In one of his more controversial statements, Stravinsky wrote that “music is, by its very nature, essentially powerless to express anything at all [beyond itself]”. Yet with Mahler’s Ninth Symphony, from a composer who elsewhere barely wrote a work without a sung text, title or descriptive movement indication, we cannot but take away from the listening experience a profound sense that it is more than just notes on a page. Oh, to go back to the greenness of one’s teens when discovering music such as this for the first time, unsullied by what anyone else thought or wrote about it – did it speak to that ‘innocent ear’ of its composer’s deep sense of his own mortality? It’s too long ago to remember...
But in a musical world where people complain that Mahler’s symphonies are trotted out too often, there is something to be said for limiting one’s exposure to this particular work in the canon to those occasions when it’s taken on by the very best performers. Fortunately, the Philharmonia Orchestra under its principal conductor Esa-Pekka Salonen falls into that class. Since the days of Sinopoli and before, it has ranked as London’s Mahlerian orchestra par excellence and in this latest traversal of the Ninth – as part of a five-symphony Mahler Series across the current season – a performance emerged that spoke of experience and maturity from both players and conductor alike.

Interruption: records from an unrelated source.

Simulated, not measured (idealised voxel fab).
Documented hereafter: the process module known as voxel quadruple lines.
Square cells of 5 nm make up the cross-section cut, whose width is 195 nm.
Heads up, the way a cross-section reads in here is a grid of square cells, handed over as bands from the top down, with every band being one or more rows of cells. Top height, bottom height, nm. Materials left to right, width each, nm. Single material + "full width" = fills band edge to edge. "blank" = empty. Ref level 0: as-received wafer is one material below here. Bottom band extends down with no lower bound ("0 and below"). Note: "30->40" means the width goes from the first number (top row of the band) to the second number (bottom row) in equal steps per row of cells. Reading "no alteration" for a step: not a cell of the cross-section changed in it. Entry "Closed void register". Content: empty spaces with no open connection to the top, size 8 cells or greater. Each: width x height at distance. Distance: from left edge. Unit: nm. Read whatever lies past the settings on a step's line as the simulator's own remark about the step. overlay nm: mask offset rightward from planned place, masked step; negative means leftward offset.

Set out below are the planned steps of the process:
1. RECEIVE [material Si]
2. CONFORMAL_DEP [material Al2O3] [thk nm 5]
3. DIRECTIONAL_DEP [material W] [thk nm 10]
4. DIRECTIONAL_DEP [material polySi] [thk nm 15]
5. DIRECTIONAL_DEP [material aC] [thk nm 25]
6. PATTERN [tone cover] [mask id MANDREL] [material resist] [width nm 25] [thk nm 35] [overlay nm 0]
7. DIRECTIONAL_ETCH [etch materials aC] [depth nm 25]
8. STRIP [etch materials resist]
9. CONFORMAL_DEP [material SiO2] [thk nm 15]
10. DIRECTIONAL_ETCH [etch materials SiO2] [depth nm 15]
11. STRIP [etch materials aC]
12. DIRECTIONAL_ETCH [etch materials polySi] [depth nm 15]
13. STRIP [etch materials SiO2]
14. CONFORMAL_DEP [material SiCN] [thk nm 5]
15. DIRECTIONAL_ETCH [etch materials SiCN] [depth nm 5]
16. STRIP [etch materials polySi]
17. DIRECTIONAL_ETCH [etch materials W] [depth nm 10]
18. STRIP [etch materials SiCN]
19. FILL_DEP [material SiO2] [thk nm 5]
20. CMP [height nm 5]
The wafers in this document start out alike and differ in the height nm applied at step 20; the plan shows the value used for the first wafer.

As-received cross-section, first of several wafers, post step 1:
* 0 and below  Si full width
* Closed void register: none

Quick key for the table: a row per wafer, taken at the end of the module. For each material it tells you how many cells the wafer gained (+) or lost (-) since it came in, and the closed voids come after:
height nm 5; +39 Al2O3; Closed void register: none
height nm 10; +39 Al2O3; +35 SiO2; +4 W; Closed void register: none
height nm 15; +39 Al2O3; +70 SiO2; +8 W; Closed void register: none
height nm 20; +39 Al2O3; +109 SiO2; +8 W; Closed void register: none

Salonen took the first movement at a proper Andante – walking pace – and the qualifying comodo (comfortable, easy-going) in the performance indication gave the perhaps ironic starting-point for a journey that seems to take us from a stuttering heartbeat to the heights of a real yearning for life before reality kicks in to smash the vision. (There we are, it’s impossible to describe this masterpiece in purely musical terms.) The many gear changes on the way sounded natural and unforced, and yet Mahler’s deliberate contrasts were effectively achieved, no more so than after the biggest climax of the movement when the trombones roar in and rip the optimism apart.